Congressmen Chris Collins and Brian Higgins have jointly signed a letter to a federal government agency, urging action on a plan to expand and improve the US plaza at the Peace Bridge. While the Peace Bridge Authority backs the federal lawmakers, at least one Buffalo Common Council member has now expressed concerns for the acquisition of land Higgins says will be needed.
The plan backed by Collins and Higgins, as well as the Peace Bridge Authority, would shift critical equipment, including x-ray scanners and radiation detectors, to the Fort Erie, Ontario side of the international crossing. American personnel, however, would remain on the Buffalo side of the US-Canada border.
"This project will improve national security and public safety. It will cut wait times by more than 50 percent. It will improve aesthetics and functioning," Higgins said, standing near the inspection booths on the Buffalo side of the Peace Bridge.
Collins was absent from the Monday morning news conference, traveling to Washington DC at the time though representatives of his office were present. Higgins verbally acknowledged Collins' partnership in a push to expedite the process to upgrade the Peace Bridge Plaza. The two have co-signed a letter to the General Services Administration, urging action.
Higgins said that nothing had been done at the plaza for forty years. But he added that now, that could be seen as a good thing as it gives bridge and customs officials the opportunity to utilize new technology in order to speed up processing and reduce wait times, without a need to amend or renegotiate existing treaties on shared border responsibilities.

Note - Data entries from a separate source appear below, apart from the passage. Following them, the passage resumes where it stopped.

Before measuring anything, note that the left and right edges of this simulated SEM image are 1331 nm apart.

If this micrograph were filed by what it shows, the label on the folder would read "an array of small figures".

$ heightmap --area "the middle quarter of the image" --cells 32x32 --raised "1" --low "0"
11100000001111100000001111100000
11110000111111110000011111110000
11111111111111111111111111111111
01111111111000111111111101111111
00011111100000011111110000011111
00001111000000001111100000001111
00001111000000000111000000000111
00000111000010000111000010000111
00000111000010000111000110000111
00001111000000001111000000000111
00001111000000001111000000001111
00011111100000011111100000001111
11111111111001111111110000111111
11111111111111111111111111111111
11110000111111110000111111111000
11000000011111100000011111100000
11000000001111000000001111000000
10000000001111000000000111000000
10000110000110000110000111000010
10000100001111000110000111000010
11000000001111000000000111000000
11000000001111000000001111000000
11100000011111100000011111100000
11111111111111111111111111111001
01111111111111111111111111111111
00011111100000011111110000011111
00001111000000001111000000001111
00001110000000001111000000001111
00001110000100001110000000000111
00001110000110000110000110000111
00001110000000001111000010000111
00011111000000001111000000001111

"No treaty changes will be required here and we will meet or exceed the goals of shared border management," Higgins said.
The Buffalo-based plaza measures an estimated 17 acres. Higgins says about eight more acres will be needed for the expansion plan. This drew a written statement by Common Councilmember David Rivera, who raised concerns about infringement on neighborhoods and compromise to recently developed greenspace.
Higgins noted that a large portion of the land sought for the expansion is already owned by the Peace Bridge Authority. He also suggested that the reduced wait times would help curb the pollution that triggers health issues such as asthma.
The Peace Bridge Authority is currently undergoing a five-year, $175 million capital plan. Already, $50 million has been earmarked for improvements to US Customs inspections but Higgins indicated more money will be needed to build the updated facilities that will be required.
"Additionally, Congressman Collins and I are going to seek federal money from any number of sources, including efforts to improve border security along both the south and north borders," he said.